Coordinator Corner — Offense

Co-offensive coordinators Bryan Harsin and Major Applewhite talk about the quarterback battle, young players at running back and wide receiver and the second scrimmage.

The quarterback battle

Texas co-offensive coordinator Major Applewhite joked around about the quarterback's position of fame Sunday, stating that "nobody cares who the starting left guard is." While Applewhite was certainly joking, it's an obvious position that people seem most interested in what's going on behind center.

In that regard, neither Applewhite nor co-coordinator Bryan Harsin were willing to name a starter at the position following the fall's second scrimmage. Still, both had encouraging words for the players in the heated battle.

Harsin talked about the quarterbacks at his disposal, and said they displayed many of the same qualities as quarterbacks he had coached at Boise State, including Jared Zabransky and Kellen Moore in terms of competitiveness, accuracy and intelligence. He said each quarterback was spending time with the different teams to put each player in different situations.

"Our job is to put them in those uncomfortable situations and see how they adapt to it and handle it," Harsin said. "Those guys continue to battle and make it very difficult."

Both said that Gilbert had a standout scrimmage.

"He took care of the ball really well," Applewhite said. "He made some really good decisions down in the red zone, made some tight throws down in the red zone that were, I wouldn't say risky, but you're always going to have tight throws down in the red zone. He had some formations here and there that he kind of straightened out. I thought he had a clean scrimmage."

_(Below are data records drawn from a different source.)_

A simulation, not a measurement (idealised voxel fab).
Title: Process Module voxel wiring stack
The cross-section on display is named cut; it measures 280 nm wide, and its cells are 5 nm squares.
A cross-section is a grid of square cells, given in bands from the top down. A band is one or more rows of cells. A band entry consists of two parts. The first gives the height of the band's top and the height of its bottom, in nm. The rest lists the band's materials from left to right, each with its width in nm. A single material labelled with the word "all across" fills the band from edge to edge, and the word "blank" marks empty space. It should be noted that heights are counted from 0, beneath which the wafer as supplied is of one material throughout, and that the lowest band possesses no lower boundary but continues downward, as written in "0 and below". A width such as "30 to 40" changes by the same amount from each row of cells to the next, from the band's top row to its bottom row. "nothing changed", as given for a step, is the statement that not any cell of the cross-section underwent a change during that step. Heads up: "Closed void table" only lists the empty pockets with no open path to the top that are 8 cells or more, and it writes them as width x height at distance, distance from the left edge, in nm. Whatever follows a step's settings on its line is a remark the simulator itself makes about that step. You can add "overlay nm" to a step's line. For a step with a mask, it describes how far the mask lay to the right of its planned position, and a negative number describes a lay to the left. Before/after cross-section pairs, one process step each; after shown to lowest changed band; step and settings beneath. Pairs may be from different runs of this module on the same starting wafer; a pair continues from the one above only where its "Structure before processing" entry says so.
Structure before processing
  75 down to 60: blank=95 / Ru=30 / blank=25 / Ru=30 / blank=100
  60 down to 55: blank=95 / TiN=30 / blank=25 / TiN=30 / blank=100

Ash has also turned heads with his performance.

"I think David's done a good job," Harsin said. "David's a young guy. David's a very good player, very competitive. And he's going to continue to get better."

Applewhite said Texas wouldn't release any starters until all the starters were set.

Young running backs stepping up

One of the main stories of camp has been the emergence of freshman running backs Malcolm Brown and Joe Bergeron. While Brown was expected to be in this spot, he's been slowed somewhat by an injury, though he's up to full speed now. And Bergeron has been one of the pleasant surprises, demonstrating his own sizable ability.

"Everybody wants to polarize everything all the time, something's black or something's white," Applewhite said. "But they're more alike than they are different. Both of them can run with power. Both of them have good feet in the hole. Both of them have good vision. Both of them are really strong students of the game and trying to, not necessarily understand what I have to do but why is it this way, what are the exceptions. They've done a great job of studying."

Harsin also said the duo had similar talents.

"They are both big, and they are both powerful," Harsin said. "They're both very quick. They both have great balance."

Major sizes up the young wide receivers

Texas is arguably the league's youngest team at wide receiver, with three freshmen and two sophomores among their top six or so players at the position. But that doesn't mean that Longhorn fans should be fearful. Applewhite said that the group had plenty of playmakers, and said that receivers coach Darrell Wyatt was making an impact on the young players.

The group has been buoyed by a pair of true freshmen in Miles Onyegbule and Jaxon Shipley, both of whom came in ready to play, according to Applewhite.

"I think Miles (has it) maybe because he played quarterback and Shipley (from) being a coach's son, but they've just got a really good feel for football," Applewhite said. "If it's zone, they've got a really good feel for dead space, if it's man, they've got a good feel for body position and how to body people up.

"Miles has got a really good feel for the timing of the play, when the ball has to be out, when I need to be out of my break, how long that quarterback has to hold the ball," Applewhite said.

Applewhite said Shipley had the same feel that his brother, Jordan, had.

"It's eerie watching tape. It's scary," Applewhite said. "It's almost the same guy. Him and his brother, the way they come out of their breaks, the way they catch the ball, the way they tuck it and get upfield, it's just very, very similar."

From the scrimmage

Applewhite said that the Longhorns, and specifically the running backs, set out to accomplish three things in last week's scrimmage. First, the coordinators wanted players to take care of the ball. Second, the players needed to be assignment sound. And the third and final point of emphasis was toughness.

Mission accomplished. The Longhorns were more physical with the running game and were able to keep the turnovers down, something they weren't able to accomplish in the first scrimmage. While the offense could always get better, Applewhite said the players were largely able to accomplish what the coordinators wanted.

At the same time, the Longhorns continued to move players around while shuffling lineups to try and create competition and depth.

"Trying to create competition, that's something that's very important when you're rebuilding a team," Applewhite said.

But Applewhite admitted that some of those tactics would begin to phase out. The Longhorns are in the "perfection and confidence" phase of fall camp, meaning the lineup will need to become more set to get players more repetitions and feel within the offense.

"To do that, you do have to have a little bit more continuity depth chart-wise," Applewhite said.